99% of the time I use reverb to make natural sounding tails to unnatural sounding dialogue edits...

Have you tried just cutting to a few frames of clean roomtone after a truncating edit? I've found this works fine most times -- there isn't technical silence but it still sounds like it could be natural, so the ear fills in the missing tail based on context. That saves having to muddy up the dialog with electronic reverb on top of whatever the boom picked up.
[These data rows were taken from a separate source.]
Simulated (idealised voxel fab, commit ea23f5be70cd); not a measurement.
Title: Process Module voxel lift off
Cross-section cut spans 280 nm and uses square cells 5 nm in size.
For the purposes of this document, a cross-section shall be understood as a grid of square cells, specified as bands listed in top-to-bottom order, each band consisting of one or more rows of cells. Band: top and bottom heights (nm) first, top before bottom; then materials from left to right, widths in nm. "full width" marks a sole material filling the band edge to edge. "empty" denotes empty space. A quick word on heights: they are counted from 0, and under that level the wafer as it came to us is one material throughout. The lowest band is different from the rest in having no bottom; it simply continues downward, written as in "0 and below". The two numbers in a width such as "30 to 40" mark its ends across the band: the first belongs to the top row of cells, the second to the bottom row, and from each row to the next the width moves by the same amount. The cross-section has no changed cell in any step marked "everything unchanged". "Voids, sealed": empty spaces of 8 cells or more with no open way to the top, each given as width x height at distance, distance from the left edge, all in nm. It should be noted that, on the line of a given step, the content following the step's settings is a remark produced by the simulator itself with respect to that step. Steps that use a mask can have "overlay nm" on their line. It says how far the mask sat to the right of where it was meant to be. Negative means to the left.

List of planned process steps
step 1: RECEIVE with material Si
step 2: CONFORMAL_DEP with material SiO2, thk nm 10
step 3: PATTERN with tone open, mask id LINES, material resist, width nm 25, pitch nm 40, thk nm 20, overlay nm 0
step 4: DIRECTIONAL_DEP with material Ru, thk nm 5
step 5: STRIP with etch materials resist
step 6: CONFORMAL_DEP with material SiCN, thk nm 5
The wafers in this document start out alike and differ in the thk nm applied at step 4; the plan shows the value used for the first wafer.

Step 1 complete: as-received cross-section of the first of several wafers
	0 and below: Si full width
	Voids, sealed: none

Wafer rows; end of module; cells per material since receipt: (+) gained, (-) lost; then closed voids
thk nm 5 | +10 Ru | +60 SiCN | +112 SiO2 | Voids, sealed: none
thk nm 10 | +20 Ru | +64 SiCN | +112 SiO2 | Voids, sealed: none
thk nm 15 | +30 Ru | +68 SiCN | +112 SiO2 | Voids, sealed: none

In many instances roomtone won't give me the result I'm after. When an interview subject, located in an ambient environment speaks in long sentences and the editor only uses one sound bite mid sentence, the lack of early reflection at the end of the "last word" (it's not realty the last word of a rapid fire sentence but it's supposed to sound like it) draws attention to the edit. If I use a reverb that sounds similar to the reverb in the room then I can add reverb to the last syllable of the edited sentence and it will sound like it's ringing out in the room. I'm not adding verb to the entire sentence, just the very last part of the last word. Nothing gets muddied up. It usually takes a few passes of riding the aux send, preferably with a fader to get it right but it works great. Speaking about Reverb and roomtone, in my work I find it harder and harder to get good roomtone  because people apparently can't be quiet for 20 seconds anymore these days or hold a boom w/o making noise so I prefer "manufactured" roomtone for many occasions. I don't have to hunt for it in post, it's clean and steady and there's an unlimited supply of it. I use the IR type reverb/pink noise trick with McDSP's revolver, just grab a few frames of silence between words, analyze the Impulse Response, load into reverb, run pink noise through it, works great.